With the right set of facts, the tort of intentional interference with economic relations may afford a plaintiff with a cause of action where no other option exists.
A.I. Enterprises Ltd. v. Bram Enterprises Ltd (“Bram”), a 2014 decision of the Supreme Court of Canada, is the leading case and has provided clear guidance on the constituent elements of the tort. The defining nature of the tort is that the plaintiff suffers damages because the defendant commits an unlawful act, not against the plaintiff, but against a third party with whom the plaintiff has an economic relationship.
An unlawful act is one that supports a civil action for damages or compensation by a third party, or would do so except for the fact that the third party did not suffer any loss as result of defendant’s acts. In other words, the conduct must be an actionable civil wrong.

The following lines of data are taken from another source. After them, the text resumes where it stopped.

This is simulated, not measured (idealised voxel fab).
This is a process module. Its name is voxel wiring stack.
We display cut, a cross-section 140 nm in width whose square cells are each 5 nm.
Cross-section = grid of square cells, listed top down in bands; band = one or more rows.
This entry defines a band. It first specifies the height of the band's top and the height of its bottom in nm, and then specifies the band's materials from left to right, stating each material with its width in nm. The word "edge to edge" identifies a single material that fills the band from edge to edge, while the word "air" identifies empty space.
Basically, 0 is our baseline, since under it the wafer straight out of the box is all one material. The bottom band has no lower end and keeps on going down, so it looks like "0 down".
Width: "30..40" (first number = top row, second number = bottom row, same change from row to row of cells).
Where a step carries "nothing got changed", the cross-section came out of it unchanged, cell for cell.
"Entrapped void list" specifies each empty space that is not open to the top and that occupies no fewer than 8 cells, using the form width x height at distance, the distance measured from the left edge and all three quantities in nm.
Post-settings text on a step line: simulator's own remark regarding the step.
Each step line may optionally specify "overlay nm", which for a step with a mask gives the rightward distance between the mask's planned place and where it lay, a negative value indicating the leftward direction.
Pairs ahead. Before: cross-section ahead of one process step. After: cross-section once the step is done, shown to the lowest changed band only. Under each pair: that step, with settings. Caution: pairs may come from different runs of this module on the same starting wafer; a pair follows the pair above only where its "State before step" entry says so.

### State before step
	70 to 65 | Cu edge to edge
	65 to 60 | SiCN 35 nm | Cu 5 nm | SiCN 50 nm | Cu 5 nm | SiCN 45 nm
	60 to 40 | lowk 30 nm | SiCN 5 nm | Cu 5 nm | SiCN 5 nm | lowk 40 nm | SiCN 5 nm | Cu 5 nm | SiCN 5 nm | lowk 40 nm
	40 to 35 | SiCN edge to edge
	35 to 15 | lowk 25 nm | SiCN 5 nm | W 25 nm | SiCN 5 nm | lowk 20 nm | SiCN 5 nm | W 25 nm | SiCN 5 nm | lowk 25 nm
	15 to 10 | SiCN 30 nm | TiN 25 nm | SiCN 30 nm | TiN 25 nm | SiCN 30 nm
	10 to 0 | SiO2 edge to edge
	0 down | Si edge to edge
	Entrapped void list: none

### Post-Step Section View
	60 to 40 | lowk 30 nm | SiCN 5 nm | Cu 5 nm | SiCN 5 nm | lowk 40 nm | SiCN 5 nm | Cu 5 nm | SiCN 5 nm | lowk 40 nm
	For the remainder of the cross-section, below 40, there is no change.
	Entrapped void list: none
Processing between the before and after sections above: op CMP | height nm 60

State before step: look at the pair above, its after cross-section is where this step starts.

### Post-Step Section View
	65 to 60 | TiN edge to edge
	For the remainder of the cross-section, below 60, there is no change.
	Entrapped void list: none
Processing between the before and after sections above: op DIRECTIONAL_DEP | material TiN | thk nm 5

Economic harm is defined at paragraph 96 of Bram where Justice Cromwell cites Goudge J.A in Alleslev-Krofchak, in which Justice Goudge summarized the House of Lords’ discussion in OBG Ltd: “…intentional interference with economic relations requires that the defendant intends to cause loss to the plaintiff, either as an end in itself or as a means of, for example, enriching himself. If the loss suffered by the plaintiff is merely a foreseeable consequence of the defendant’s actions, that is not enough.“
Perhaps the most interesting element of the tort is what constitutes economic relations. In Bram at paragraph 31, Justice Cromwell states: “There need be no contract or even other formal dealings between the plaintiff and the third party so long as the defendant’s conduct is unlawful and it intentionally harms the plaintiff’s economic interests.”
It is not inconceivable that a claim for damages founded on this tort could be advanced in the estates context although such an attempt failed in Dryden v. Dryden (“Dryden”), a 2011 decision of the Ontario Superior Court of Justice. In this case, the Plaintiff was not a beneficiary under his uncle’s will. The Plaintiff alleged (among a myriad of other suspect causes of action) that he was “disadvantaged with respect to family inheritance as result of the father’s domineering conduct”, but he did not plead facts to support a business relationship with his father. The Court stated that “being disinherited from family wealth does not constitute interference in business relations or livelihood.”
The reality in Dryden was that the cause of action was just not properly pleaded: the plaintiff improperly directed his claim against the defendant estate but failed to allege, as is required, that a third party (the proper target of the claim) interfered with and caused the plaintiff to suffer damages in the form of a “disinheritance.” Whether the cause of action would thereafter have succeeded is questionable but, properly drafted, it likely would have survived a motion to strike.